The ‘Right Age’ to Marry
If you’re thinking about getting married young, listen to Oprah
True embarrassing story: While I won’t be quoting my diary-writing tween self here — that’s just cruel — there was a time when she, I mean me, had a relationship plan with a timeline. 22 was the perfect age to get married, I thought, for sure and no exceptions. To my 14-year-old self, 22 was über-mature.
In my defense, I was only slightly dumber than Justin Bieber.
“By 25 or 26, I want to see myself, like, married or looking for a family,” said Bieber, then 17, in 2011. “I want to be a young dad. I want to be able to have done what I wanted to do — to be successful, to do a movie or whatever.”
Thankfully, Oprah got a chance to speak to the Biebs and get her all-powerful two-cents- take in on the topic. “Re-think that, will ya?,” said the O. Maybe she should’ve also sat down with other young celebs ready to take the plunge.
Miley Cyrus, 19, announced her engagement in June. Ditto last year for 20-something Frances Bean Cobain. Even unlucky-in-love songstress Taylor Swift, 22, feels (mostly) the same way: “People think I want to get married really young — I don’t know why. I’m a romantic person, but that doesn’t mean I want to miss out on being in my young 20s.”
If Swift can hold out to the impossibly old age of 25, she’ll be living the college student’s romantic fantasy. Last week, researchers from Brigham Young University reported their findings in The Journal of Social and Personal Relationships. A national survey found college students think 25 is the “right age” to get married.
‘The assumption has been that the younger generation wants to delay marriage and parents are hassling them about when they would get married,” said Brian Willoughby, lead author of the study.
Which is only the opposite of what’s really happening, of course. Our parents — except for mine, but that’s another story — often got married young and fast. Having lived the teen dream, they’re actually advising we rein that business in. “The parental generation is showing the ‘slow down’ mindset more than the young adults,” said Willoughby.
Up here in Canada, where marriage continues its decades-long decline, stats show Bieber’s marriage fantasy just isn’t a reality.
The 2011 Census found married couples represent just 67% of families, down another two percent in the last five years. Meanwhile, the average age of first marriage — 31 for men, 28 for women — is creeping up still. The average age of delivering a first child in Canada crossed the threshold to 30 in 2007.
Ah, those stats should make us feel a little better, right?

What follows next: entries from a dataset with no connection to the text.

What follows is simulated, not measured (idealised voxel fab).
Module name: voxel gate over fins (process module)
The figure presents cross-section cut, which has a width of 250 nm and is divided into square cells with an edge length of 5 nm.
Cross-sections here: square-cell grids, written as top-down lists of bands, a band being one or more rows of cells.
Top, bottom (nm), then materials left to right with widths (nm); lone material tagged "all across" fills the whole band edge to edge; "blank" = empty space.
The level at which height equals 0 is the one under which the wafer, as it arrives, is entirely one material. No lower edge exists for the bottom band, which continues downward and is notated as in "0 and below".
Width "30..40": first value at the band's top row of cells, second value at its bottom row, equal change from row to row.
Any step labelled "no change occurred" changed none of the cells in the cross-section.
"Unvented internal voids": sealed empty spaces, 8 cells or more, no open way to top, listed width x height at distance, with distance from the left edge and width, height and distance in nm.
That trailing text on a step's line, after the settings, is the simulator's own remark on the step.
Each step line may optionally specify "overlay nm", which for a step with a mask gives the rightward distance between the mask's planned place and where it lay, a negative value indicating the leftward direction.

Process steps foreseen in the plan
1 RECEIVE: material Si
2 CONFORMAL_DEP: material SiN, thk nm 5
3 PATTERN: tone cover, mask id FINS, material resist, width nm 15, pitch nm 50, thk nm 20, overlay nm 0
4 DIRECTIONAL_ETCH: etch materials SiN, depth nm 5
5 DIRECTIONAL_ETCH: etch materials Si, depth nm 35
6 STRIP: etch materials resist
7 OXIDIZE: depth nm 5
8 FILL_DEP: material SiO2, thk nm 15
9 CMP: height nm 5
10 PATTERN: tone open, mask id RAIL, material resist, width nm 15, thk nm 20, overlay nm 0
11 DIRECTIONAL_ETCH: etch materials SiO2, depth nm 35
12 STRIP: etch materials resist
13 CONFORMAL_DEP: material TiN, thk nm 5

Once I reached 22, and realized I was hardly any closer to adulthood than I’d been in high school, I raised my deadline — to 26, which also came and went. I’m now this close to 30, and only slightly nearer to settling down than I was at 22. I no longer believe in timelines, “right ages”, or fantasies in general.
Luckily, there are pop culture models for me to look up to.
Just last week in the tv sitcom 30 Rock, Tina Fey’s character Liz Lemon — 40-something and fabulous — scored a slightly unromantic proposal: “Let’s get married like every other idiot on Earth,” said her boyfriend.
Like hopeful brides everywhere, Liz lived her own teen dream, finally, and got to be a princess. Princess Leia, in fact.
“It’s the only white dress I own!” explained the blushing bride.